While UKGovCamp overwhelmingly focuses on how we use digital to engage with the public and improve public services, I firmly believe that to make that happen we also have to make public authorities themselves work better. So I was keen to have a session on intranets.
Fortunately, so was Stuart Murdoch of Surevine. It turned out to be a popular topic – so much so that we had to get a much bigger room. Stuart’s take on things was rather different from mine; he’s introduced social intranets at many organisations, and is a firm believer in social to make a better digital workplace.
Whereas I’m more critical of social for social’s sake, and feel the real value for intranets over the next 3-5 years is in transactional, making the intranet deliver real business value and helping people to do their jobs better. So this made for quite a lively debate, and we all had plenty to say.
Stuart contends that people are the most important part of intranets. I’d agree that the focus is fast moving away from documents and policies; content is no longer king, and the intranet is no longer simply a vast repository of HR documentation. Nor, the group felt, was the primary role of the intranet to push information at people.
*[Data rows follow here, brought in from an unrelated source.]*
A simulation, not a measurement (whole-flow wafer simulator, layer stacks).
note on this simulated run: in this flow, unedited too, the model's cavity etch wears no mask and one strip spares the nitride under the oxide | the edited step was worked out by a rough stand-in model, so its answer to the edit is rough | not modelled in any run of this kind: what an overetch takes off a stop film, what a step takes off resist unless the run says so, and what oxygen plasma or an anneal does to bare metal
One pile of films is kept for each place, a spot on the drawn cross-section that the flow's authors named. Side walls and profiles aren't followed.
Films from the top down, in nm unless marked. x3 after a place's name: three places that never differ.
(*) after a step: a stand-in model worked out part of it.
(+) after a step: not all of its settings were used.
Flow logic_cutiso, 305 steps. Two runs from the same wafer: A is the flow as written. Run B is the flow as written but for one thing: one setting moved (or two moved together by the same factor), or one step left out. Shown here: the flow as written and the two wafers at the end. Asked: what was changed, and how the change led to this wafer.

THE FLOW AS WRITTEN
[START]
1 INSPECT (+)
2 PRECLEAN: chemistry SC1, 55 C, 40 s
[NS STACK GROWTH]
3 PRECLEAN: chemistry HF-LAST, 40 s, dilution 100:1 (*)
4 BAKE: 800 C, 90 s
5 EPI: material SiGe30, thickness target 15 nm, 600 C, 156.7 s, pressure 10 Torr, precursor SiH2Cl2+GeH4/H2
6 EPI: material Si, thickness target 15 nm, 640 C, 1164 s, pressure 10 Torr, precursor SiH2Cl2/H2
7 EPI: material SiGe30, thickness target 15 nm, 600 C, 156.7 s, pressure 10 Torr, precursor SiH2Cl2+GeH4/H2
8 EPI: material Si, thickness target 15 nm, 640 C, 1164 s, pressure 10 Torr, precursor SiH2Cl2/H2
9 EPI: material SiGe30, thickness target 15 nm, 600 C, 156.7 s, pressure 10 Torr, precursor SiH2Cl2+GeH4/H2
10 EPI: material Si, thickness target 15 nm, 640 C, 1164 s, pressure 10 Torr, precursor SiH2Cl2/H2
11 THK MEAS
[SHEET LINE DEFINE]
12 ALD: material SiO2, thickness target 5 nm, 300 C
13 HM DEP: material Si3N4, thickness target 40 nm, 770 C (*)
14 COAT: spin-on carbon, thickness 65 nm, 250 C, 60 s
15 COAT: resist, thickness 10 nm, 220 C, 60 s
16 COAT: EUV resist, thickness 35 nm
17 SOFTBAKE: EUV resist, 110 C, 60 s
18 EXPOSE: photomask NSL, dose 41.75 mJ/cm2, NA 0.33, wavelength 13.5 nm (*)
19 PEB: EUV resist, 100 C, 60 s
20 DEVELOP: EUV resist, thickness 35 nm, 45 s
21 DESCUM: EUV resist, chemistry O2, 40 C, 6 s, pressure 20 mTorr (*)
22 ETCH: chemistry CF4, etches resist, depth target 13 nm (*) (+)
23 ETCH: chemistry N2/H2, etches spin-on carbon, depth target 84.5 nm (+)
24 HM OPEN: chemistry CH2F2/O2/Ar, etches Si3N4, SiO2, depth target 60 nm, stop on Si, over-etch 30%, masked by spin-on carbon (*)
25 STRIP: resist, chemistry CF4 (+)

A couple of people talked about the value of building a community around information. It’s one thing publishing hundreds of pages of HR policies, but barely anyone will be bothered to look for them. The social intranet could enable people to ask questions, and get answers from internal experts, who can then signpost them to information or resources they need.
One person suggested that “social can help you find the people in your organisation who can help you do your project”.
However, this is based on a simple fallacy; that these people want to be found. In almost all cases, in large organisations people are heavily silo-ed. An individual’s objectives relate entirely to the team or department they work in. Their performance will be measured on this, and in many companies (particularly in financial services) individuals will get financial rewards based on the value they deliver to their own team and projects – not anyone else’s.
If you work in Group Risk and someone rings you up out of the blue, having spotted that you speak Russian in the company expertise finder, you have no particular incentive to drop what you’re doing and help, do you?
Next we moved on to the question of what the intranet is and who it’s for. This isn’t as straightforward as it once was. Local authority intranets, for example, deliver content to council employees. But as departments are being merged into cross-borough shared services, and private firms and voluntary sector firms take on the role of service delivery, the simple question of who is the audience for an intranet isn’t at all clear-cut.
In such a diverse landscape, the one-size-fits-all intranet is no longer sufficient. Dan Harrison suggested we move beyond the idea of the intranet; the internet includes millions of sites, so why should the workplace web have only one? The answer is the heterogenous intranet, comprised of a variety of sites and services that meet the diverse needs of users.
Another participant gave the example of the RAF, which has different levels of intra- and extranet sites with different groups given access to each according to user need, blurring the boundaries between internal and external sites.
On the Twitter backchannel, Alex Manchester suggested the city as a metaphor for the digital workplace, with different suburbs and neighbourhoods that people visit for different reasons. Think of the corporate front page news as Piccadilly Circus, collaboration as Shoreditch, and the HR policy pages as Pinner.
We moved on to the question of how you encourage people to participate in social intranets. Most were, like me, pretty cynical about gamification, asking what value it delivers for either the individual or the organisation.
A few participants noted bottom-up, grassroots solutions often had more traction than corporately imposed ones. One example given was where a Yammer pilot was replaced with a corporate (Sharepoint) tool that quickly fell flat.
But bottom-up solutions often exist for a reason; where people find the tools they’re given at work aren’t up to the job, they’ll find their own – whether that’s using their Gmail due to tiny inbox sizes, or starting a Yammer network to collaborate on a project.
The key difference with grassroots solutions and small-scale pilots is that they are allowed to quietly fail. This process of trial and error enables people to find the right solutions that marry technology to organisational culture – a process that a big Sharepoint project is rarely able to go through.
A big variable here is organisational demographics; different solutions are needed for organisations full of knowledge workers and those with a high proportion of workers out on the coalface. But for both types (and all those in-between), the question of whether social functionality is what people actually want or need should really be asked before top-solutions are imposed.
Social is not an outcome. Making the organisation work better should be the desired outcome (measured in money saved, projects completed more quickly, enquiries dealt with, etc.). Social functionality can be part of the solution, but should fit alongside redesign of processes to make the intranet deliver real business value and efficiency.